CHENGDU, CHINA — Chinese pipe maker Foshan Rifeng Enterprises Co. Ltd. is investing 1 billion Chinese yuan ($161 million) in a new factory in Tianjin to expand its geographic reach in northern China and take advantage of what it says is rapidly growing business in China's domestic market.
The company, based in Foshan, Guangdong province in southern China, has started construction on the Tianjin plant and will open it with between 40 and 50 extrusion lines, said Li Baiqian, vice general manager, in an interview at the recent China Plastics Piping Association annual conference.
Li said the company's business in China has been growing strongly — sales up more than 10 percent in 2012, and its growth rate significantly accelerating in the first half of this year.
Rifeng says it's been able to take advantage of consolidation in China's pipe market, as rising costs and other economic challenges are squeezing smaller companies and helping larger, better capitalized firms that can more easily improve their quality and cost position.
"In China there are thousands of pipe companies, but after a couple of years of development, the high-quality companies, those that are much bigger, are winning market share," he said.
The company, which has all of its current factories at several campuses in Foshan, makes multilayer aluminum-polyethylene-aluminum pipe, along with PPR, PEX, PE-RT and PVC pipe, with some of its main markets in water supply and heating systems.

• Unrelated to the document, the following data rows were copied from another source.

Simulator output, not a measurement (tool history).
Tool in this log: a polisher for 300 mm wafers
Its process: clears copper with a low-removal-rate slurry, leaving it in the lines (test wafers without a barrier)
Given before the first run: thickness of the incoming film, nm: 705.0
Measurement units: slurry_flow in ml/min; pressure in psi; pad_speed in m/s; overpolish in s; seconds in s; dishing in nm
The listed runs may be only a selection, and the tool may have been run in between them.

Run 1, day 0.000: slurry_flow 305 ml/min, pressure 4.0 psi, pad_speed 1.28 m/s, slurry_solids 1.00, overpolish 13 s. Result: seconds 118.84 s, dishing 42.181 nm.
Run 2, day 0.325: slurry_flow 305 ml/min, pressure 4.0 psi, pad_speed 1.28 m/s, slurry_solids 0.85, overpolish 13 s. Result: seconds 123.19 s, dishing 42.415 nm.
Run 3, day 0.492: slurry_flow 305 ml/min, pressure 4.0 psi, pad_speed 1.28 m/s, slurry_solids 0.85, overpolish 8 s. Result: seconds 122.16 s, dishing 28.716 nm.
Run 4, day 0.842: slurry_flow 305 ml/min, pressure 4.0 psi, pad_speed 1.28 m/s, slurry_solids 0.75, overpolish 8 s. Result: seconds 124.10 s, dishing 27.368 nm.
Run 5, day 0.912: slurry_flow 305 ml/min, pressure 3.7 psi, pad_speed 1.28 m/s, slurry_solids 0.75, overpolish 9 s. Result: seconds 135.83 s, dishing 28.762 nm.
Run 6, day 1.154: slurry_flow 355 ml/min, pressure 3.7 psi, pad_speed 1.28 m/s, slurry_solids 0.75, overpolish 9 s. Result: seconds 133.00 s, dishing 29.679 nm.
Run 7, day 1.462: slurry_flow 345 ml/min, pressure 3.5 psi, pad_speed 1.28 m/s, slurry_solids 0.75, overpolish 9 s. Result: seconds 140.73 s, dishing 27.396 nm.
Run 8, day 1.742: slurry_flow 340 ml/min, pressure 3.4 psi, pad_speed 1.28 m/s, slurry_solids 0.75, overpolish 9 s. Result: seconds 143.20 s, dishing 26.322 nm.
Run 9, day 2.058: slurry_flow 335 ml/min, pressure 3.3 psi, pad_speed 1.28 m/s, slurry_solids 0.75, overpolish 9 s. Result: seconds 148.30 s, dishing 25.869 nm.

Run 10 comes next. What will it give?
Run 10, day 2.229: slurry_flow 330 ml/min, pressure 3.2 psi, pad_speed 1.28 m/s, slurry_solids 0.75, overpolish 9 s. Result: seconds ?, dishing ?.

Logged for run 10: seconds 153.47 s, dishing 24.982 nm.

It claims to be China's first company to make multilayer pipe, in 1996.
While Li said the China market is strong for Rifeng, with 2012 sales in plastic pipes of 2.25 billion yuan ($363 million), exports have been flat at about 250 million Chinese yuan ($40 million) for the last two years.
China's rising labor costs and its strengthening currency are hurting Rifeng's export competiveness, Li said.
Still, it's making some pushes into overseas markets, exhibiting recently at trade shows in Mexico and Poland. It said in a statement on its website that the Mexican market has been strong, although globally, export sales remain below the 2008 level of about $50 million, Li said.
He said Rifeng's growth in China is beating the market. Last year, the pipe market grew 10 percent, although that was a significant slowdown from recent years as weaker spending on infrastructure and real estate softened demand, according to CPPA figures released at its annual conference, held June 6-7 in Chengdu, Sichuan province.